Walmart finds innovative way to differentiate its produce

Walmart is literally reinventing food in a secret laboratory at its corporate headquarters in Bentonville, Ark. It’s part of the retailer’s strategy to differentiate its grocery offering from Amazon’s.

Recent innovations include tomatoes that can be shipped long distances without rotting, cantaloupes that taste sweet all year-round and yellow watermelons. NPR’s Julia Dewitt explained that the fruits and vegetables used to invent these re-engineered foods are all grown from seeds. She also got to sample some of Walmart’s new food pairings, including fruit punch-flavored pickles, which the company named Tropickles and began selling earlier this year under its private-label Great Value brand.

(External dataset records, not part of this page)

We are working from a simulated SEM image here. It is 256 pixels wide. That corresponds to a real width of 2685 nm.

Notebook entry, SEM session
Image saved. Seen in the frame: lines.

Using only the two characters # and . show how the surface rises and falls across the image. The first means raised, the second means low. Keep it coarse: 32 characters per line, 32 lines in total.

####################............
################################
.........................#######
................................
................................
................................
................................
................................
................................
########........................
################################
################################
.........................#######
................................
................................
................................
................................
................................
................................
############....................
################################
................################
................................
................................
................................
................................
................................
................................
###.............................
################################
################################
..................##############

In developing these re-engineered foods, Walmart has found a way to literally grow produce that can only be purchased at its stores. If these unique foods resonate with its consumers, Walmart will not only have an advantage in the so-called grocery wars but also a vehicle by which to drive sales across its other categories. Of course, it all hinges on the willingness of consumers to give these new products a chance. Walmart is, therefore, increasing its in-store sampling, according to several reports. “When a piece of fruit or vegetable looks odd, at first, you know, people really have to try hard, you know, to taste it,” Victor Verlage, senior director of sourcing at Walmart, told NPR. “But if we put demos in the stores, and they love it, then that becomes your best friend because your kid will tell you, mommy, bring me the yellow watermelon that I love.”